After sluggish win, Golden State Warriors 'dying to get to the All-Star break'

For the fourth straight season, the Golden State Warriors have the league’s best record. For the third straight season, they’re setting a record for the highest effective field-goal percentage in NBA history. And for the second straight season, they’re setting an all-time record for offensive efficiency.

But the champs are still just two games in the loss column ahead of the Houston Rockets for the No. 1 seed in the Western Conference, and Houston would have the tiebreaker having won the season series 2-1. So the Warriors can’t take their foot off the gas, even though they’d love to be in Cabo right now, as the Mercury News‘ Mark Medina writes after an uninspiring win in Sacramento in which they couldn’t put the Kings away until late in the fourth quarter:

The Warriors eventually secured a 119-104 victory over the Sacramento Kings on Friday because of their star power with Kevin Durant (33 points), Stephen Curry (23), Klay Thompson (20) and Draymond Green (13). Even though the Warriors (41-11) may have satisfied the bottom-line result, they needed to hit a reset button multiple times amid sloppy play (25 turnovers, one shy of a season-worst 26 on Oct. 29 against Detroit), five ties and six lead changes. Such a trend reflects more poorly on the Kings (16-35) and their inability to take advantage of the Warriors’ miscues, than the Warriors actually offering anything positive.

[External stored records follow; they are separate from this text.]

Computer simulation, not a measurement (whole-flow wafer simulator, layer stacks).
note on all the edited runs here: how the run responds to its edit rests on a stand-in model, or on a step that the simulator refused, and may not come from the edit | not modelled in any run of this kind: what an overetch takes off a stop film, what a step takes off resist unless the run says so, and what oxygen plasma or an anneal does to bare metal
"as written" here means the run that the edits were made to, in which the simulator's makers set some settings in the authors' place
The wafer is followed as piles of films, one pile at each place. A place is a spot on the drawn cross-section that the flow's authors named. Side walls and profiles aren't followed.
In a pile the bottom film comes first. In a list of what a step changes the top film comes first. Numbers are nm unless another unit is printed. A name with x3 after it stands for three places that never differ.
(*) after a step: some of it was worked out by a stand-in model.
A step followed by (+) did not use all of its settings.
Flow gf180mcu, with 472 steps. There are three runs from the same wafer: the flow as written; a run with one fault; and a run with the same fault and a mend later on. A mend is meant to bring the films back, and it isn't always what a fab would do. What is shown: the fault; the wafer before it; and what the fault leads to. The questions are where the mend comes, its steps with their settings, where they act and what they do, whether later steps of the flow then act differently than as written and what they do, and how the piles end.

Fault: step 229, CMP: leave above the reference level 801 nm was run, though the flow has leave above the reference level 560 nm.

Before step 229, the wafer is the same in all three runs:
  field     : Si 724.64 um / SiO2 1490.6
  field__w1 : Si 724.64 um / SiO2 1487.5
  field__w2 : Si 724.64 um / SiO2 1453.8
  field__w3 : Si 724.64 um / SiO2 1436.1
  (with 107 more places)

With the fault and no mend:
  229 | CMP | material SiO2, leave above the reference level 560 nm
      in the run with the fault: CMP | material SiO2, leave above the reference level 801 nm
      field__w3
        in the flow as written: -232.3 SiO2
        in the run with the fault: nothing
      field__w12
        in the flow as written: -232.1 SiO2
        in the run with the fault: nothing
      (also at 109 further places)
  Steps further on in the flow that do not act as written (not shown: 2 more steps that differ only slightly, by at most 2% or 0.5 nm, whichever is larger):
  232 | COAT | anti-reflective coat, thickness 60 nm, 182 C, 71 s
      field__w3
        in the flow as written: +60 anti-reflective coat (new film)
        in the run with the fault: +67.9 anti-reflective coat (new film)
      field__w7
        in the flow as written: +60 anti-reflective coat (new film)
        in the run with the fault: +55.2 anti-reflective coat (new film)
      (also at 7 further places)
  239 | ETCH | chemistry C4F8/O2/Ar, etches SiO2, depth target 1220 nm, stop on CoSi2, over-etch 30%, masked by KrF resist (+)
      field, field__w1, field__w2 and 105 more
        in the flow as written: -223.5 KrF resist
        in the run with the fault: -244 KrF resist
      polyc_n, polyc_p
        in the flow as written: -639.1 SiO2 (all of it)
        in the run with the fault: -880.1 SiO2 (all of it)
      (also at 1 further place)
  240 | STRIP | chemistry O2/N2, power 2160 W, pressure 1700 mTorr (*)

“I did not do a good job of regrouping them,” Kerr said. “I tried to regroup them, but I never did regroup them. They won tonight on talent and shooting the ball. That’s all.”

The main reason for the Warriors’ inability to listen to Kerr?

“Our guys are dying to get to the All-Star break,” Kerr said. “We’re limping to the finish line to the All-Star break. But we got to fight through the break and then get the hell away from each other and go sit on a beach and relax and then we’ll be in great shape.”

There is only one problem. The NBA All-Star break is not until Feb. 15. The Warriors still have six more games to play, including on Saturday in Denver.

“We have to fight human nature a little bit. We know how important that post All-Star run is and coming back strong and refreshed,” Curry said. “But if we don’t build the right habits and have the right spirit around our team heading going into the break. That could carry over. You don’t want to have that negative energy out of the team.”